Let's consider an example:

Trivially, we can transform tore into tag by four delete and three add operations: First delete all letters and then add the three letters t, a, g. This results in seven edit operations. So each sequence of edit operations that takes us from tore to tag has a certain cost, i.e. the number of additions, replacements, and deletions.

However, we are interested in the shortest/minimum sequence of edits which in this example has three edit operations: Keep t (no edit operations), replace o by a, replace r by g and delete e.

Let us discuss the edit distance problem more formally.

#### Definition5.4.3.Minimum Edit Distance.
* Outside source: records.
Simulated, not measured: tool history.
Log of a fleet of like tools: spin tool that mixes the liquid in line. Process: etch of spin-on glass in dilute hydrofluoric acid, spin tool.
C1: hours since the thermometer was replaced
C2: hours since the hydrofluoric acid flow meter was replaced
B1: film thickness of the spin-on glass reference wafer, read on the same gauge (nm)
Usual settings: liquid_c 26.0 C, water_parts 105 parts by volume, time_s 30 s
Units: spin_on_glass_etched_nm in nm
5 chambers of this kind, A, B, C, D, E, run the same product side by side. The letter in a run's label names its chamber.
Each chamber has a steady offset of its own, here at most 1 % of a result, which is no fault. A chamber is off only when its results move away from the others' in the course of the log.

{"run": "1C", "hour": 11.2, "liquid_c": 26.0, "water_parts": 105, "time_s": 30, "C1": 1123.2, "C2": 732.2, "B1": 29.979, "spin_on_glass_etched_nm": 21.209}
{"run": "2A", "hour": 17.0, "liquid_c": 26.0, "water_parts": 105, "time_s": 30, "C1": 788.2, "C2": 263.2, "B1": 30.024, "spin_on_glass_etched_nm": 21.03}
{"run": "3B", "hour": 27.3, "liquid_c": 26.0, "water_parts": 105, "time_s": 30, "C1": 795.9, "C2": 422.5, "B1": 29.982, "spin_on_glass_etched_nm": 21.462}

The minimum edit distance of two words $$a$$ and $$b$$ up to positions $$i$$ and $$j$$ is defined as follows:

\begin{equation*} \begin{array}{lcl} \edist_{a,b}\amp:\amp\{0,\dots,|a|\}\times\{0,\dots,|b|\}\to\Nat \\ \edist_{a,b}(0, j) \amp \mapsto \amp j \\ \edist_{a,b}(i, 0) \amp \mapsto \amp i \\ \edist_{a,b}(i, j) \amp \mapsto \amp \min \begin{cases} % TODO@hack: Hier müsste meiner Meinung nach vom Sinn her die Wörter anfügen und löschen getauscht werden \edist_{a,b}(i-1,j) + 1 \amp \text{delete} \\ \edist_{a,b}(i,j-1) + 1 \amp \text{add} \\ \edist_{a,b}(i-1,j-1) \amp \text{if } a_i = b_j\qquad \text{ keep} \\ \edist_{a,b}(i-1,j-1)+1 \amp \text{if } a_i \ne b_j\qquad \text{ replace} \end{cases} \end{array} \end{equation*}

From the recursive definition of $$\edist$$ we can see that some partial results are used multiple times. Hence, we will also use to memoization to compute the edit distance of two words efficiently. Let us apply Definition 5.4.3 to the example above.

Let us first consider the top row and left column. The entries of the first row correspond to the costs to transform the empty word to the words $$\varepsilon\text{,}$$ t, ta, tag by adding the respective characters.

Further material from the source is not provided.